Definitions, useful reminders, updates and new features for all our clients, from the uninitiated to the experts.
1. Beneficial owner
The beneficial owner is defined as the natural person(s) who owns or controls, directly or indirectly, the reporting company. In no case, it can be a legal entity.
The beneficial owner is :
- either, the individual or individuals who hold, directly or indirectly, more than 25% of the capital or voting rights of the reporting company;
- or, the natural person(s) who exercise(s), by other means, a power of control over the management, administrative or executive bodies of the reporting company or over the general meeting of its partners or shareholders;
- or, only in the absence of identification of a beneficial owner according to the two previous criteria, the individual(s) who directly or indirectly (through one or more legal entities) holds the position of legal representative of the reporting company.
Read on SKAN1 Outlook > Verifying the beneficial owner: a crucial challenge
Source : Infogreffe
The definition of compliance in legal terms can be defined as follows:
“a set of actions aimed at making the measures as well as the behaviors of managers and staff within public or private organizations (non-profit associations, companies, trade unions, etc.) as well as vis-à-vis third parties conform to the external and/or internal norm applicable to the place where they operate.”

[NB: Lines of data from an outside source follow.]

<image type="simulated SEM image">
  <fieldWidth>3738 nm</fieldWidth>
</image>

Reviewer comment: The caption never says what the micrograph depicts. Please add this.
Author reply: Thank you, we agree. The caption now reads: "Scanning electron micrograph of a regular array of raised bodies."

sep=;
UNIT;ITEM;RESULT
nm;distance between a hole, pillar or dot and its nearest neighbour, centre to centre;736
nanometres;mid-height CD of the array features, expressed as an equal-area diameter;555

By norm, we refer to the relevant elements of law (legal norms, directives, laws, and regulations) without forgetting the internal norms of the organization of soft law that can be assimilated to unilateral commitments.
Read on SKAN1 Outlook > All our articles on compliance
Source : wikipedia
3. Conflict of interest
Conflict of interest refers to “any situation of interference between a public interest and public or private interests which is likely to influence or appear to influence the independent, impartial and objective exercise of a function”.
Conflict of interest is not a criminal offence. Illegal taking of interest (see definition) is the penal translation of the conflict of interest (when it is proven).
Read on SKAN1 Outlook > All our articles on the issue of conflicts of interest
Source : Transparency International
4. Public Interest Judicial Agreement (PIJA)
The Sapin 2 law introduced a procedure whereby the Public Prosecutor can enter into a Judicial Agreement of Public Interest (CJIP) with a legal entity suspected of breaches of probity. This measure replaces prosecution and concerns companies, associations and local authorities accused of corruption, influence peddling, tax fraud or tax fraud laundering and other related offences.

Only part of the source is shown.